Posted October 2, 2012, 07:02 PM HST Updated October 3, 2012, 05:06 PM HST

The Lower Hamakua Ditch. Photo courtesy of Margaret Wille.

A group opposed to plans to modify the Lower Hamakua Ditch with plastic pipe today gained the support of several members of the County Council.

Testifying before the Committee on Agriculture, Water & Energy Sustainability, the group called Third Thursday Thrive said plans to modify the irrigation ditch would result in the loss of a culturally and historically significant feature in Hamakua.

Plastic pipe ready to be installed in the Lower Hamakua Ditch. Photo courtesy of Margaret Wille.

Waimea attorney Margaret Wille told council members she represents two area landowners who have refused to sell their ditch easements. Wille said those final holdouts are the only reason the project has not moved forward.

According to the group, the state Department of Agriculture has hired a contractor to place 36-inch pipe into the ditch which would then be filled.

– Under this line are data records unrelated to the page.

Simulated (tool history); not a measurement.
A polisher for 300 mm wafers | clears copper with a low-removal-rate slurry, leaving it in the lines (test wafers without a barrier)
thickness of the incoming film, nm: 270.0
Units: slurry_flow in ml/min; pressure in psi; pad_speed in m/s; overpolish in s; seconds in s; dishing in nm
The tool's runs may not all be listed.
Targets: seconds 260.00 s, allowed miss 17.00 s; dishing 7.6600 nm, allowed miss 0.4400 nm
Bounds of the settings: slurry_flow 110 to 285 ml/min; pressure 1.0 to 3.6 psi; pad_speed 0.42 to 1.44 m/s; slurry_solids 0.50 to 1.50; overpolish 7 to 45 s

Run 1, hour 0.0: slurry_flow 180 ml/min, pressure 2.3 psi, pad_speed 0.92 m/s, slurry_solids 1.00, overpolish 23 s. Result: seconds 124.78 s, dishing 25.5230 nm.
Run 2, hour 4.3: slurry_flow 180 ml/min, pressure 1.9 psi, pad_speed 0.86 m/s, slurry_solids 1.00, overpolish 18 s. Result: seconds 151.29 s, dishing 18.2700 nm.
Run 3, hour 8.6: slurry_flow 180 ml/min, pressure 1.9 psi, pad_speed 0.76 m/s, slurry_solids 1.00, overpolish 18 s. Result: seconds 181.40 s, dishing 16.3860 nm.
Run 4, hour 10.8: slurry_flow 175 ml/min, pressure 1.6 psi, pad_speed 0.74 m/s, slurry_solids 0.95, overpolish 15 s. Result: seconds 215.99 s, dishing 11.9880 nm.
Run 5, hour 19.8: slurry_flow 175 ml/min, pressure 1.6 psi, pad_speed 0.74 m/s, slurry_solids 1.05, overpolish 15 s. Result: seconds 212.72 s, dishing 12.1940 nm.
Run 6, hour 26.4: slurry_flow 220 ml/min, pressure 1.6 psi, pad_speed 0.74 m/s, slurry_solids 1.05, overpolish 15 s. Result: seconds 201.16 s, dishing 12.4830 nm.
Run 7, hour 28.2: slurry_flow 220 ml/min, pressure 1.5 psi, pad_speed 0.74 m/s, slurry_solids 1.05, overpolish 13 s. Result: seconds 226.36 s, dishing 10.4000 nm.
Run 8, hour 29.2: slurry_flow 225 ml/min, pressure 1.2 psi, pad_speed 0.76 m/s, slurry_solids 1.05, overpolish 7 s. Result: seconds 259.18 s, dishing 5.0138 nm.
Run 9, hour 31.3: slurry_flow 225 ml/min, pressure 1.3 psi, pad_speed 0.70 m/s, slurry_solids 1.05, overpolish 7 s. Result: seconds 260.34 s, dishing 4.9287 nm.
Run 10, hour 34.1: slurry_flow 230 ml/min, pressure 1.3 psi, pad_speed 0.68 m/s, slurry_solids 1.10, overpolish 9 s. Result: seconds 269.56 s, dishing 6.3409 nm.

One of those holdouts, Edie Bikle of Kapulena, said there is only about 100 feet of the ditch on her 1½ acres of land but it’s a stretch she doesn’t want to lose. Bikle said she sometimes enjoys just sitting by the ditch, watching the wildlife it contains including crayfish, tilapia and even koloa ducks.

Group members said the ditch is the only place on the Big Island where the ducks are found. They are also seen on Maui, they said.

Bikle said she also uses water from the ditch for a large garden. She would have to have a meter installed to obtain water if the reconstruction project is completed.

Waipio farmer Fernando Salas testifies today before a County Council committee. Photo by Dave Smith.

Fernando Salas, a Waipio Valley farmer, told Big Island Now he was concerned about activities planned for the ditch’s water source above the valley, saying he has been unable to get answers about what is planned there.


Other group members said they too have had difficulties obtaining information about the project, including which government agencies are involved.

Several council members, including Angel Pilago of North Kona and Brenda Ford of South Kona, said they would support the group’s efforts to seek greater openness in the negotiations and planning for the project.

The group’s members include Hamakua residents Mitch Evans and Chelsea Yagong, daughter of council chairman Dominic Yagong.

Both Yagong and Wille are also candidates for County Council seats in the upcoming general election, with Yagong running in District 1 and Wille in District 9.

The ditch constructed by sugar plantations more than a century ago extends 26 miles from Waipio Valley to Paauilo. According to an environmental impact study done in 1999, the Lower Hamakua Ditch has a capacity of 13 million gallons of water per day.